CLEVELAND -- Trevor Bauer spun on the mound, pumped his right fist and then pounded his glove. The crowd at Progressive Field roared along with the Indians pitching prospect, who had just struck out Yasmani Grandal to escape a bases-loaded jam in the sixth inning on Wednesday.
"I'm a competitor, so I was just kind of in the moment," Bauer said. "I got a big out and was kind of pumped up about it."
Finally, after all the hype, after all the discussion of retooled mechanics and detailed video sessions, Bauer showed Cleveland his potential in a spot start in the second game of a traditional doubleheader with the Padres. This day was what Indians fans have waited for since the Tribe pried Bauer from the D-backs two winters ago.
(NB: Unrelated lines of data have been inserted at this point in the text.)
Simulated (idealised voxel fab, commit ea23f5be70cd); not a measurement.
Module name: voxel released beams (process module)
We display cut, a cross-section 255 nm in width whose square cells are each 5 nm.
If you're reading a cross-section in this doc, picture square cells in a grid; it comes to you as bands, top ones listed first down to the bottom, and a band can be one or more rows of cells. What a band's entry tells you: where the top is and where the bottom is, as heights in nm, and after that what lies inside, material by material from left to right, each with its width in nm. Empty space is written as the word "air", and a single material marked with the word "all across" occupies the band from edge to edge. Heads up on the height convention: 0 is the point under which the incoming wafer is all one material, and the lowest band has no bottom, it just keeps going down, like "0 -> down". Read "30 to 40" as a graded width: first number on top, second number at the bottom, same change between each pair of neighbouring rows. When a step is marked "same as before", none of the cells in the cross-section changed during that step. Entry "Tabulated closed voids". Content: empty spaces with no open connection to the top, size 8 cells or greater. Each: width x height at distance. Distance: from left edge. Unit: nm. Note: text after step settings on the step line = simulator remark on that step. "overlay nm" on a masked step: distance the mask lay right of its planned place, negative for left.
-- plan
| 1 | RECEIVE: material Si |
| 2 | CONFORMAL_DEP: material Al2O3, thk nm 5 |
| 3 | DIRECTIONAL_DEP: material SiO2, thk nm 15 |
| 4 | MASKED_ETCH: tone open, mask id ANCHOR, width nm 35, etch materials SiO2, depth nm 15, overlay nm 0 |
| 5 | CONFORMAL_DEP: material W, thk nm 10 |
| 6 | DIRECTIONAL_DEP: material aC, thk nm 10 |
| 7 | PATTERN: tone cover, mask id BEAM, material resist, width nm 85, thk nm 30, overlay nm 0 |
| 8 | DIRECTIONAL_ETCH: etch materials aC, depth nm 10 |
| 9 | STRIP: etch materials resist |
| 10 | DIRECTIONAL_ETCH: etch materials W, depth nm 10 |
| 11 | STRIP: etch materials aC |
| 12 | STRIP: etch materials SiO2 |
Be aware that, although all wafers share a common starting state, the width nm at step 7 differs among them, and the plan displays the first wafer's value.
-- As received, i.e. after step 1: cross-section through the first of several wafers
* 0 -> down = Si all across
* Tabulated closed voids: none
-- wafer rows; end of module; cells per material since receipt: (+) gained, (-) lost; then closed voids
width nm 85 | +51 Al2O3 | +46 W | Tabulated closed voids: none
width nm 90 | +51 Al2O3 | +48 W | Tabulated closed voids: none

The Indians were on the unfortunate end of a 2-1 loss in the final game of this three-game Interleague set with San Diego, but Cleveland took the series two games to one. In the second half of the twin bill on Wednesday, an instant-replay review in the first inning and a subdued Tribe offense spoiled an otherwise promising evening for Bauer.
Cleveland promoted Bauer from Triple-A Columbus prior to the game to serve as the roster's 26th man, but the young right-hander will surely have fans calling for him to stick around.
"I thought he was really good," Indians manager Terry Francona said. "He threw all his pitches the first time through the order. He worked ahead. The second time through the order, he fell behind a few times, but he pitched himself back in the count. With his stuff and the way he's trying to attack the zone, his progress is going to come quick."
A year ago, Bauer labored from Spring Training through the end of the Minor League season, providing the Indians with four enigmatic spot starts along the way. Both Bauer and the Indians made it clear that the pitcher was undergoing drastic changes to his delivery with the hope of avoiding the kind of lower-half injuries that hindered him with Arizona in 2012.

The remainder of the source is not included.